The IPMI Shutdown Agent is a mandatory mechanism to avoid split brain situations in case of a loss of communications between nodes in a redundant server configuration. It is designed to protect against single point of failure scenarios.
There are conceivable situations where no take over occurs, all related to highly unlikely double failures of either the cluster nodes and/or the communication to the survival authority. Some of these can be resolved with the optional DOWN Shutdown Agent.
After PrimeCluster detects that it cannot communicate with its partner node, it checks its node priority. Node 2 has a higher priority than node 1. For node 2, it immediately sends an IPMI set command through the admin network of node 2 to the remote maintenance controller (iRMC/IMM card) of node 1 with the request to power cycle. For the specified IPMI timeout period node 2 will try to read the state of node 1 by querying its remote maintenance controller interface. When node 1 reports that it has power cycled or that it was already power cycled, then in server configurations wherein the nodes share the same subnet for the Management, Signaling and Billing interfaces the active node has all the virtual IP addresses activated that were running on the shut down node. When a virtual IP address is activated on the Lotus Sametime Unified Telephony node that takes over, it sends out a so-called gratuitous address resolution protocol (ARP) to inform the LAN switches and routers of the network about the new MAC address for the virtual IP address. The routers and the LAN switches then reconfigure to adapt to the new situation. A network scheme in which server nodes share the same subnet for the Management, Signaling and Billing interfaces is common for co-located server clusters.

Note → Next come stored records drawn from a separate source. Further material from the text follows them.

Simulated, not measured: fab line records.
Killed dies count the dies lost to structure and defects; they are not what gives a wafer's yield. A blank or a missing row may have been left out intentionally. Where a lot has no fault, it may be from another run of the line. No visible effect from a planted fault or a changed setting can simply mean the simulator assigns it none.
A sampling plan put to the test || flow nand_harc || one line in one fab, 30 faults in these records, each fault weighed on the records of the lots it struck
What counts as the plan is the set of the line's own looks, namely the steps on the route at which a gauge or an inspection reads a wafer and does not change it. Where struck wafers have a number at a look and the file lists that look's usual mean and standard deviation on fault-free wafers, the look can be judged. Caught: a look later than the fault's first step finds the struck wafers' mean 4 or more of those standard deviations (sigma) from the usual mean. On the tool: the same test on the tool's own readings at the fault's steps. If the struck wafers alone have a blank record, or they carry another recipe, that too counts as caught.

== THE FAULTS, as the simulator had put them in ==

For server configurations with network separation (each node has different subnets for the Management, Signaling and Billing interfaces) endpoints have to switchover to the partner node IP (of the active node). This type of networking scheme is common for geo-separated clusters. If on the other hand, node 2 fails, then node 1 will detect the cluster-interconnect failure and will start its SA_IPMI. Node 1 will delay its IPMI set command (with the request for node 2 to power cycle) by the total time required for the shutdown agents of node 2 to run (in order not to interfere with any node 2 request). For the specified IPMI timeout period node 1 will try to read the state of node 2 by querying its remote maintenance controller interface. When node 2 reports that it has power cycled or that it was already power cycled node 1 will take over the virtual IP addresses and resources of node 2 (in the same manner as described above for node 2 in the node 1 failure case).